Latitude: 51.5987 / 51°35'55"N

Longitude: -0.208 / 0°12'28"W

OS Eastings: 524216

OS Northings: 190392

OS Grid: TQ242903

Mapcode National: GBR C2.S9X

Mapcode Global: VHGQK.B2XS

Plus Code: 9C3XHQXR+FR

Entry Name: Finchley Garden Village War Memorial

Listing Date: 12 April 2019

Grade: II

Source: Historic England

Source ID: 1463220

Location: Barnet, London, N3

County: Barnet

Electoral Ward/Division: Finchley Church End

Built-Up Area: Barnet

Traditional County: Middlesex

Lieutenancy Area (Ceremonial County): Greater London

Summary


First World War memorial, unveiled in 1924, with later additions for the Second World War. The memorial takes the form of a pedestal lamp and stands on the village green at the centre of Finchley Garden Village.

Description

First World War memorial, unveiled in 1924, with later additions for the Second World War. The memorial takes the form of a pedestal lamp and stands on the village green at the centre of Finchley Garden Village.

MATERIALS: Portland stone with a wrought-iron lamp.

DESCRIPTION: the memorial is composed of a Portland stone pedestal, with inset engaged columns to the corners; the pedestal has a convex-moulded cornice and stands on an ogee-moulded base. The pedestal is surmounted by a wrought-iron lamp standing on scroll feet, in Arts and Crafts style, with a tall base of iron uprights on scroll feet rising to a lantern protected by leaded cathedral glass. The lantern is topped by a spiky tented cap with tiny gablets and a ball finial.

The front (north) face of the pedestal is incised with the dedication in serif lettering, ‘IN/ HONOUR OF THE/ RESIDENTS OF THIS VILLAGE/ WHO SACRIFICED THEIR LIVES/ IN THE WAR/ 1914 – 1918’ followed by the names, ranks and regiments of those commemorated, and the quotation, ‘“THEIR NAME LIVETH FOR/ EVER MORE”’. On the south side of the pedestal is a dedication unrelated to the war which reads IN/ MEMORY OF/ FRANK E STRATTON/ THE ARCHITECT/ OF THIS VILLAGE/ DIED 6TH JUNE 1922. The eastern face carries the following words: ‘THIS/ INSCRIPTION IS ADDED/ IN MEMORY OF/ THOSE WHO GAVE/ THEIR LIVES/ 1939 – 1945’, followed by names, ranks, and regiments (or RAF).

History

The aftermath of the First World War saw the biggest single wave of public commemoration ever with tens of thousands of memorials erected across England. This was the result both of the huge impact the loss of three quarters of a million British lives had on communities, and also the official policy of not repatriating the dead, which meant that the memorials provided the main focus of the grief felt at this great loss.

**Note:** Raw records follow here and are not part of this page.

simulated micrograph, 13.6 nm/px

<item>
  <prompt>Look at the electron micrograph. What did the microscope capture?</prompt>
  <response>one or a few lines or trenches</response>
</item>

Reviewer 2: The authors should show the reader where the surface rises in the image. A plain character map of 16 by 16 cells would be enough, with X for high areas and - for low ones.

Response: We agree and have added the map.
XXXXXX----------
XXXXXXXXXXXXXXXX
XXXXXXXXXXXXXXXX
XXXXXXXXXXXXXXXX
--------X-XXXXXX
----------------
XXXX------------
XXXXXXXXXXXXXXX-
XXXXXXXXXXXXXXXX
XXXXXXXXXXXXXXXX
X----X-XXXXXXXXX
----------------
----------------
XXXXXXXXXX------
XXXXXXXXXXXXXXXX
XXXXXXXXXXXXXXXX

The war memorial at Finchley commemorates four local servicemen lost during the First World War. The memorial was unveiled on 6 December 1924 by the children of one of the fallen, 2nd Lieutenant WA Burrows, and dedicated by Rev E Doddrell. The names of five servicemen lost in the Second World War were added later.

The memorial stands on the village green at the centre of Finchley Garden Village, a garden suburb of 1909-14, built by the Finchley Co-Partnership Society, formed in 1908. The development consists of small pairs of houses, mostly roughcast and gabled, designed by Frank E. Stratton of the local firm Bennett and Stratton. A dedication was included on the memorial for Stratton, who died in 1922.

Reasons for Listing

Finchley Garden Village War Memorial is listed at Grade II for the following principal reasons:

Historic interest:

* as an eloquent witness to the tragic impact of world events on this local community, and the sacrifice it has made in the conflicts of the C20;
* the dedication to the architect of the recently completed garden village, Frank Stratton, is an indication of the value placed by the inhabitants on their new place of residence, and the cohesion of the planned village.

Architectural interest:
* the design of the memorial is modest but elegant, with its restrained stone plinth, well-executed lettering, and Arts and Crafts iron lantern complementing the style of the surrounding houses;
* the form of the memorial, being a functional pedestal lamp, is a relatively unusual one.

Group value:

* with the planned development of Finchley Garden Village, built in 1909-1914, at the centre of which it stands.